Question: Dear Michelle, do you ever fail?
Seeing what you have created motivates me, but I am scared to fail.
Answer:
‘Yes,’ I said, ‘Of course. I fail at something weekly at least. Failure got me here.’
This question came from a retreat guest. I had just told them how I manifested the farm and retreat centre even while I did not believe I could. Initially I believed that this dream could not come true in this lifetime. It took a near-death experience and a radical change of mind, but when it started to unfold, everything fell into place – but with failures and challenges along the way. Seeing only the end result of my process and not the messy middle, he asked, ‘Everything fell into place for you, but do you ever fail?’
Failure is something to be avoided, I always thought, an unintended consequence of not getting something right. And if I did fail, I definitely wasn’t ready to shout it out to the world. I actively blocked out of my mind some of the big things that happened that were definite failures. We lost money to dodgy workmen, hired the wrong companies, and so got the wrong results. I employed the wrong people, kept some people on for far too long when I should have let them go, said yes to people I should have said a Hard No to.
When asked if I ever failed, I was happy to admit to it because of course I fail and it’s a normal human thing, but I still had this internal drive to avoid failure and always try to get things right.
“Success is going from failure to failure without losing your enthusiasm.”
~ Winston Churchill
Let’s Fail Faster
It was by accident that I changed the way I think about failure. I was listening to a podcast with Steven Bartlett, and he said in his company they try to accelerate the failure rate. He explained that the faster they experiment and fail, the faster they will arrive at the successful outcome that will put them ahead of their competitors. In his view, as long as they keep failing faster than their competitors, they will stay ahead in the game.
WAIT – STOP THE BUS!
This blew my mind.
We should actively seek out failure and not pretend it didn’t happen?
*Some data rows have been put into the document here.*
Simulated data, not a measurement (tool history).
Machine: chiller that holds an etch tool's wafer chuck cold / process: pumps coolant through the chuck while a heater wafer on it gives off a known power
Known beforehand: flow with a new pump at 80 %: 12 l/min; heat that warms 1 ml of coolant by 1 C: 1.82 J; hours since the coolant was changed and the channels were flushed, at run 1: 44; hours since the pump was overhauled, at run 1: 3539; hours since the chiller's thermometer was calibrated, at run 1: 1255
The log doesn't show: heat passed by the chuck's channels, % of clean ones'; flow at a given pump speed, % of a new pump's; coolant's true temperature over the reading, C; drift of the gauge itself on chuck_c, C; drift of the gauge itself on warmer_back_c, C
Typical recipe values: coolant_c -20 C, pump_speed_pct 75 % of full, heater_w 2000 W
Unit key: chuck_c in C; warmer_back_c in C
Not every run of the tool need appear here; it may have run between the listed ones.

When I dived deeper into this idea and discovered two things:
1. It feels very scary
2. It’s also a quite freeing
Clinging with Nervous Fingers onto The Cliff Edge
Looking for ways to fail takes courage and indicates a certain recklessness that is much easier said than done. Clinging with nervous fingers onto the cliff edge, you ask, “How would that work?”
Experiment
It is much easier to accept that you can and should fail, when you are simply experimenting. If you approach the Big Decisions with the idea that it is an experiment, you take measures up front to make it possible to change course if you need to. You build into the experiment the safety measures that help you to pivot to a new experiment. Start experimenting with the small things – try a new flavour that you have not tried before, experiment with saying no to a small thing… and build the experiment muscle.
Learn
The goal of experimenting is learning. When we see it doesn’t work, we learn and move on. When we fail however, it feels way worse, and we dwell in the failure feeling so deeply that we can’t see the value in the lessons. We start to believe that the failure mode is who we are, when all that is happened is a successful experiment.
“Dream big and dare to fail.”
~ Norman Vaughan
Shaking your Hair Back and Laughing into the Wind
Giving yourself permission to fail and learn and fail some more is just like driving in a convertible on a gorgeous cliff drive. Picture yourself as Jane Bond in an Aston Martin with the wind in your hair and exhilarated laughter pouring forth. So freeing!
Lightness is Your New Normal
You don’t have to get it right all the time – you can give yourself permission to do more and take risks. The key here is taking action. The inertia brought on by fear of failure no longer needs to hold you back.
Inspiring Greatly
Always showing a perfectly happy and perfectly crafted version of ourselves to the world is one of the things we are most prompted to do today, and it is one of the drivers of fear of failure. We just don’t want to try something we think we will suck at. As you experiment and fail, and fearlessly share this with others, you spread the magic. Giving people an example of how to fail and grow, sharing your vulnerability, you inspire greatly.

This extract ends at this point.